GARDEN GROVE – Garden Grove Unified Superintendent Laura Schwalm, who has headed Orange County's third-largest school district for 14 years, will retire this summer, the district said Wednesday.
Schwalm spent her entire, 40-year education career with the district, beginning as a student teacher and gradually working her way up the ranks. She became known for a quiet, behind-the-scenes leadership style and an enduring commitment to the district's 48,000 students.
"Her strength is really her people skills and her love and dedication to the students in our community," said George West, president of Garden Grove Unified's school board. "She builds relationships with people, visits all the (school) sites. She has taught lessons in classrooms, ridden on school buses, to really learn what's going on in the schools."

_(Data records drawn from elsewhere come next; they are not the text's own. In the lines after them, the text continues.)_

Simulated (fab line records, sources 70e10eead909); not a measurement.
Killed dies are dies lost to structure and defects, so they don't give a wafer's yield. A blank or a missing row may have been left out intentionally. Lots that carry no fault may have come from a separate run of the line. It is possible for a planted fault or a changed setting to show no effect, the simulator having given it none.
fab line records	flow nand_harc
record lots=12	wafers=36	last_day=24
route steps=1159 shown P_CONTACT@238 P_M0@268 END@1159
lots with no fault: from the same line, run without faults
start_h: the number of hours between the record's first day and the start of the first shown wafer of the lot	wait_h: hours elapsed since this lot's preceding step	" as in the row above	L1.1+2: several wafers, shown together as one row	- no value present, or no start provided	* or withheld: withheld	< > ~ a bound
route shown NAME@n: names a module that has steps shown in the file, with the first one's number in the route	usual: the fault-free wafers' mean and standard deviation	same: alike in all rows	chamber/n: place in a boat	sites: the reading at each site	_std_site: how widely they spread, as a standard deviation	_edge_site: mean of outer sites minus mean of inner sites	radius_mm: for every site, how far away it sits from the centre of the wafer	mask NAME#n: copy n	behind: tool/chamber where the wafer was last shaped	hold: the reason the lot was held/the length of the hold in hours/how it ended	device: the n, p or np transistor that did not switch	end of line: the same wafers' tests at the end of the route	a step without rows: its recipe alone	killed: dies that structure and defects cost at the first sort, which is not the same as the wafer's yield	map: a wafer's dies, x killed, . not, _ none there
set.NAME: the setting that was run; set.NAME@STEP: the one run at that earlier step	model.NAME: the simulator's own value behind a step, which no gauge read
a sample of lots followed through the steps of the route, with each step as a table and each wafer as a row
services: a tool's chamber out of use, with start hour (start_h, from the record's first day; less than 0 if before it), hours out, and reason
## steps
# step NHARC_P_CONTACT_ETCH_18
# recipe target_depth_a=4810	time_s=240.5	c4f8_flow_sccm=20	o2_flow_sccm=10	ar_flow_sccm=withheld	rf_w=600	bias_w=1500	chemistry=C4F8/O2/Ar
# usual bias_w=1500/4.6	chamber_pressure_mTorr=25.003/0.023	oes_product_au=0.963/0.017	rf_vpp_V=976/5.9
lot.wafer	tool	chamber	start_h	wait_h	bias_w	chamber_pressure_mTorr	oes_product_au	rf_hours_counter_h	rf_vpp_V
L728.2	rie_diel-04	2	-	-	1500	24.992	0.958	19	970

In 2004, the district was awarded the national Broad Prize for Urban Education, which is given to one U.S. school district each year for demonstrating academic achievement gains while reducing achievement gaps among poor and minority students. Through the Broad award, Garden Grove Unified students received $750,000 in college scholarships.
Garden Grove's students are 53 percent Hispanic, 33 percent Asian and 11 percent white; 65 percent qualify for free and reduced-price school meals.
Most students come from Garden Grove, but the district also serves parts of Santa Ana, Westminster, Fountain Valley, Cypress, Stanton and Anaheim. In Orange County, only Santa Ana Unified and Capistrano Unified surpass it in size.
"Absolutely everything that has been achieved during my years as superintendent, I credit entirely to the work of a highly qualified and committed leadership team, talented and caring teachers, dedicated support personnel and classified staff, and a very supportive Board of Education," Schwalm said in a statement Wednesday.
"Leaving the district and community I have come to love will be difficult; however, I do so with the peace of mind that comes from knowing I leave the GGUSD in very capable and committed hands."
Over the past decade, the district's Academic Performance Index score has grown by 141 points, to 821 out of 1,000. The state's minimum benchmark goal is 800.
Like most school districts statewide, Garden Grove Unified has faced steep funding drops in recent years. Still, it has emerged from its financial woes relatively intact.
Class sizes in the district's primary grades have retained an average 24-to-1 student-teacher ratio, while most other Orange County districts have raised average class sizes in kindergarten through third grade to about 30 students each.
The district also has maintained a $48 million rainy-day reserve fund amounting to 11 percent of its annual operating budget.
"It's very rare that you would have a superintendent who would spend her entire career in one district," West said. "But when you find a home in a district with high standards and quality educational opportunities, where kids really come first, as an educator there's no reason to move from place to place."
Garden Grove Unified will begin the process of selecting Schwalm's successor at a Feb. 2 community meeting, where the public is invited to provide input.
West said the board likely would be looking at internal candidates only to replace Schwalm, who has not announced her retirement date.
"We're not going to do a worldwide search," West said. "We have some quality people inside the district who will be able to continue the leadership and instructional improvement of the district."